# Mother 1,2,3 announced in Japan for 3DS as "Mother: Complete"!



## Nerd House (Apr 1, 2015)

*Diehard Mother fans rejoice! The entire cult RPG series, known here in the states as EarthBound, is coming to the 3DS... in Japan. The game was announced in a somewhat brief Nintendo Direct held yesterday evening and the fan response is already overwhelmingly positive. The game will feature all three Mother titles, for the first time on one cartridge. The first two games have been released in the past as Mother 1+2 for the GBA, but this time Japanese gamers get the trifecta.

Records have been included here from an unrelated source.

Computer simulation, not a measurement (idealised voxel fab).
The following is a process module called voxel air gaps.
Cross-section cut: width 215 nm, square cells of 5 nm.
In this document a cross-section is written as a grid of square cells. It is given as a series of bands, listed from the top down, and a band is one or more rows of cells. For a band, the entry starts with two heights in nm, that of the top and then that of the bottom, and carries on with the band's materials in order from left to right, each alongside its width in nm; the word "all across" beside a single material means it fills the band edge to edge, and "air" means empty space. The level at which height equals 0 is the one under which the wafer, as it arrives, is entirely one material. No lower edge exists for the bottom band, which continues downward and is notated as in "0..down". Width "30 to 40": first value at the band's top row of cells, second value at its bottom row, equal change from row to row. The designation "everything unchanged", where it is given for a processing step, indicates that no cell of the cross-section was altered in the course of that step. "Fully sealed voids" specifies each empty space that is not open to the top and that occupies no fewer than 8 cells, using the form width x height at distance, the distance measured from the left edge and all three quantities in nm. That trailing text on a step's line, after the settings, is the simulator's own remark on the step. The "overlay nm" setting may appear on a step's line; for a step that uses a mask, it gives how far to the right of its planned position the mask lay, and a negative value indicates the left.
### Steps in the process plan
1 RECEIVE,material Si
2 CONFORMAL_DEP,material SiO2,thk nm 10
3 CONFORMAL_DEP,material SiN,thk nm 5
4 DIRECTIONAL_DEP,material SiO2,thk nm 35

No word on if we'll be getting Mother Complete here in North America or over in Europe. We did finally get EarthBound on the Wii U virtual console, so here's hoping. 


Screenshots:















Sources: 
Clicky

https://www.youtube.com/watch?v=BV_LD3HWBHY*

April Fools!!


----------



## Lady Timpani (Apr 1, 2015)

AHAHA omg I was expecting a Rick Roll or something when I clicked the link, and I was excited when the video looked like it was legit. 

Nice one.


----------



## Amissapanda (Apr 1, 2015)

Nice try, but I already knew this was fake from a tumblr post going around last year.

Trying to take shots at Mother fans is pretty low, though. Nintendo gives us enough crap as it is.


----------



## Nerd House (Apr 1, 2015)

Amissapanda said:


> Nice try, but I already knew this was fake from a tumblr post going around last year.
> 
> Trying to take shots at Mother fans is pretty low, though. Nintendo gives us enough crap as it is.



*What about shots at Portal/Half-Life fans?*


----------



## Alienfish (Apr 1, 2015)

Lol, I wish. We'll never get this


----------



## Chibi.Hoshi (Apr 1, 2015)

Saw this last year as well.


----------



## spCrossing (Apr 1, 2015)

Hahahaha, I wish.

If this were real, it would be heaven...but it isn't.


----------



## unravel (Apr 1, 2015)

Lol copy pasting


----------



## L. Lawliet (Apr 1, 2015)

dont kill me like this man ;-;


----------



## GumCat (Apr 1, 2015)

Seriously got excited  I've always loved the style of these games but never played them.


----------



## LaBelleFleur (Apr 1, 2015)

I didn't know this was a joke from last year so I was totally convinced until I read the comments below (missed the note at the bottom of the OP).

Right in the feels. ;-;


----------



## LambdaDelta (Apr 2, 2015)

I do wish that for the "screenshots" they at least expanded the top screen view so that it covers the entire screen, and maybe even edited together a stats/inventory thing for the bottom screen or whatever

the lack of those (especially the top screen not being fully utilized) was honestly a pretty dead giveaway to it being fake

- - - Post Merge - - -

that said I will never get tired of that goofy Zelda commercial

7.5/10


----------



## Nerd House (Apr 2, 2015)

*I didn't know this was going around last year either. xD*


----------



## toxapex (Apr 6, 2015)

I knew this was fake, I just looked at this thread to see the backlash.


----------